From a Long-Held Ambition to a Three-Month Delivery

How Vaul Labs built the data foundation that enabled iOpt to bring self-serve analytics to its social housing clients, and released the team to move from scheduled reporting into predictive insight.

iOpt is a Glasgow-based PropTech and IoT company helping UK social housing providers monitor environmental conditions across tens of thousands of homes. Its sensors capture temperature, humidity, and CO2 data, while its algorithms identify risks linked to damp, mould, occupancy, and energy performance - issues now closely tied to Awaab’s Law and wider housing compliance requirements.

As the business scaled, iOpt’s leadership recognised an opportunity to evolve how insight was delivered to clients. The team had already built a strong reporting capability and wanted to create a more scalable analytics platform that could support both continued growth and more advanced predictive insight over time.

The Challenge

iOpt had developed a reporting model built around close client support and bespoke operational insight.

Housing providers relied on scheduled reporting delivered on a four-to-six week cycle, prepared by specialist analysts working directly from the underlying sensor data. The approach gave clients tailored visibility into portfolio risks and performance while allowing iOpt to stay closely connected to customer needs as the platform matured.

As adoption accelerated, leadership saw the next stage clearly: to evolve from a reporting-led service model towards a scalable analytics capability that could give clients direct access to trusted insight, without losing the rigour that had made the existing approach successful.

That required several operational foundations to be created, including:

  • Shared metric definitions
  • Rules for usable data
  • Consistent anomaly handling
  • Clear operational ownership

The goal was not simply to introduce self service dashboards, but to build a trusted analytics layer capable of supporting long-term scale, predictive capability, and stronger operational leverage across the business.

Our Approach

Vaul Labs structured the engagement around three deliberately sequenced workstreams. Most analytics projects begin with visualisation and attempt to retrofit governance afterwards. We took the opposite approach.

Building the foundation first

Before designing a single dashboard, we focused on the underlying data layer.

Working closely with the iOpt team, we defined core business metrics, codified data rules, and established consistent handling for anomalies and edge cases across large-scale sensor streams. That work created a governed data layer the business could build upon confidently.

iOpt had already identified the long-term direction of travel. Clarifying the underlying data and operational assumptions early allowed the first client-facing capability to move into production in around three months.

Delivering self-serve analytics

On top of the governed data layer, Vaul Labs built the self-serve analytics capability iOpt’s clients had been asking for.

Housing providers could now access operational insight on demand rather than waiting on scheduled reporting cycles.

The capability was introduced alongside existing workflows, allowing iOpt to continue serving customers without disruption during the rollout.

Handing over the capability

The final workstream focused on long-term ownership and independence.
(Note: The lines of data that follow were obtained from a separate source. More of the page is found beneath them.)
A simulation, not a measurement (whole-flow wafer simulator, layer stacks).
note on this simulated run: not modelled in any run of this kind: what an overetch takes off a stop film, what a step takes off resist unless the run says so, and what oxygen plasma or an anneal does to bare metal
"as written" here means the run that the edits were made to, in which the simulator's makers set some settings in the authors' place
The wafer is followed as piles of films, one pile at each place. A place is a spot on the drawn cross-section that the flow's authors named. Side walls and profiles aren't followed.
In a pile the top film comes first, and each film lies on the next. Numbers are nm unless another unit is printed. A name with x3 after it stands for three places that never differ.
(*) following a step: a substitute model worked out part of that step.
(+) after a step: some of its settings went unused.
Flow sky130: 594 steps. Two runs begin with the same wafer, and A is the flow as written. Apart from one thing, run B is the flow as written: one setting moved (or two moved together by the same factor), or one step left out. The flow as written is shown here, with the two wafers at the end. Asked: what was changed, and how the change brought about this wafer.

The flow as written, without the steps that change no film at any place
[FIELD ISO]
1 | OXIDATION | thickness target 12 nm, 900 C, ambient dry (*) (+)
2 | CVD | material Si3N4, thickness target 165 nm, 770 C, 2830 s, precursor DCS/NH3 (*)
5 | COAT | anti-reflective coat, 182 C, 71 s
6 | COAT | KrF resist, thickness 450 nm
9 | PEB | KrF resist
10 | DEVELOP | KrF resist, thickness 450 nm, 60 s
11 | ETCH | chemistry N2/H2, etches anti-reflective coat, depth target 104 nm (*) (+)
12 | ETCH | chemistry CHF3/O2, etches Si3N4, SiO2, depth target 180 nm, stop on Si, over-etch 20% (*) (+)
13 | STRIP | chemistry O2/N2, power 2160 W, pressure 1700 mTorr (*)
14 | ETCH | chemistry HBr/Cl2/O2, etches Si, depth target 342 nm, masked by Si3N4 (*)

Alongside equipping the iOpt team with governance definitions, operational playbooks and training, Vaul Labs scoped the permanent role required to own the capability internally, supported recruitment, and helped secure the right hire.

The system, the documentation, and the permanent owner arrived together.

Scope & Constraints

The engagement operated against live operational and regulatory requirements.

iOpt needed to continue supporting a growing client base while simultaneously introducing a more scalable analytics capability underneath ongoing delivery.

The data environment itself was also complex. Sensor streams across tens of thousands of properties required careful handling of incomplete readings, anomalies, and edge cases in order to maintain confidence in downstream insight.

Outcomes

“We had the ambition and the data. What we needed was the right team to help us formalise the foundation and move at pace. Vaul Labs did that in three months, and crucially, ensured we owned it completely. That combination of speed and handover is exactly what a scaling business needs.”

Dane Ralston, CEO, iOpt

The operational results were immediate:

  • Delivery: Self-serve analytics replaced a four to six week reporting cycle with on-demand access
  • Efficiency: This enabled 1.5 FTE of specialist analyst capacity to be redirected towards higher-value insight work
  • Scalability: A scalable model that could absorb new customer growth without additional analyst hires
  • Governance: A governed platform now underpins iOpt’s predictive and algorithmic roadmap

The platform also enabled new value for iOpt’s customers through future predictive and AI-driven capabilities, including:

  • Predictive damp and mould insight aligned to Awaab’s Law timeframes
  • Portfolio intelligence across thousands of properties
  • Energy-efficiency and retrofit analysis

The business moved from selling reports towards selling insight.

Equally important, the capability was fully transferred internally. A permanent owner was in place, the operational processes were documented, and the platform could continue evolving independently after delivery concluded.

By establishing a governed foundation underneath the platform, iOpt created the conditions for insight to scale alongside the business, allowing value to compound across the organisation over time.